The story begins in Red Wing, MN at Minnesota State College Southeast, a technical and community college, an educational institution where students learn about wood, tools, trees, and basic principles and techniques of violin repair. Holding the honor of being the only instrument repair program in America that is structured for an entire academic year contributes to the fact that a certificate of completion from MSCS is unique.
Driving in to Tulsa, OK, you instantly know that musical magic happens here. About one block from the Tulsa State Fairgrounds and the Tulsa Driller, sitting in an obscure location, is a breathtaking retail store, Tulsa Strings, that is wall to wall with basses, bows, cellos, violas, and violins.
Jacob Melhouse attained his certificate of luthiery in 2000, and while in his formal studies at MSCS was trained under Lizbeth Nelson Butler. Butler in her own words: “My goal is for our students to go to the best shops in the world and be ready to work – and then continue a lifetime of learning.” Melhouse took his training and moved to Tulsa to be a shop foreman and trained repairman for Tulsa Violin Shop. Jacob’s training continued with different shops and repairman such as Amos Hargrave, Horacio Piniero, but most important was the relationship that he built with the violin players. A mere 8 years later Melhouse turned the key and unlocked the doors on Tulsa Strings. “Repair and restoration are the most important part of my business,” says Jacob. He is trained and experienced (20+ years) in all repairs and restorations for the violin family instruments.
Cat Autrey, yet another certified luthier (graduate from MSCS), is alsoemployed at Tulsa Strings. Autrey also took a “making” class, and actually built an instrument while attending class.
Autrey tells us…
”School was very fast paced. It was a lot packed into a very short time. They taught you to train your eyes. That’s a big part of it, to look past what everyone else sees, so you can repair or alter things that need to be altered.”
There are no more than a handful of certified luthiers in the State of Oklahoma, (approximately 5); however, luthiers are often grandfathered in or self-taught.

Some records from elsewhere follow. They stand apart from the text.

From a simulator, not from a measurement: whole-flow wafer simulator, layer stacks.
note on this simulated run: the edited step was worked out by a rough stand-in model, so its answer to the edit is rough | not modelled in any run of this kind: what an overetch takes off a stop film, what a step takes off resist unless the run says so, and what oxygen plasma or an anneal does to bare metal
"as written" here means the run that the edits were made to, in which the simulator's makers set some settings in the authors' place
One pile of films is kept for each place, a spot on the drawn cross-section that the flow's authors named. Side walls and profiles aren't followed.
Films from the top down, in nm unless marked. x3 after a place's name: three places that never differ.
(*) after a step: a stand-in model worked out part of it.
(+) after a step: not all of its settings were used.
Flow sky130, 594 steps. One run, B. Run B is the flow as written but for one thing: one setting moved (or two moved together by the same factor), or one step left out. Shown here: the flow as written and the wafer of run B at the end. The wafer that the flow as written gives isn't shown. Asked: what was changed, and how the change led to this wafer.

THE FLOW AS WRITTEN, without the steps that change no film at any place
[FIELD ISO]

As Cat and I head to the workshop, she laughed. “This apron is from Rib Crib. I was doing a commercial for them, and they thought my work apron was too dirty, so they gave me this one.” Cat was in the middle of fitting pegs on a new violin, with inspirational string music playing in the background. She showed me the process of rimming the peg box to fix the new blonde spruce violin. “Fitting pegs is a little difficult, and you have to remember they are three dimensional, so you have to keep adjusting to make certain that one is not cock-eyed to the other.”
She also shared the sense of loss that musicians in Tulsa feel about the fire at the Double Stop Fiddle Shop.
“There are such a few violin shops in Oklahoma. With the loss of Byron’s shop, it was like losing a finger,” says Cat, also a violin player.
From the workshop to the sales floor, this small brick and mortar building is sure to captivate your love for stringed instruments.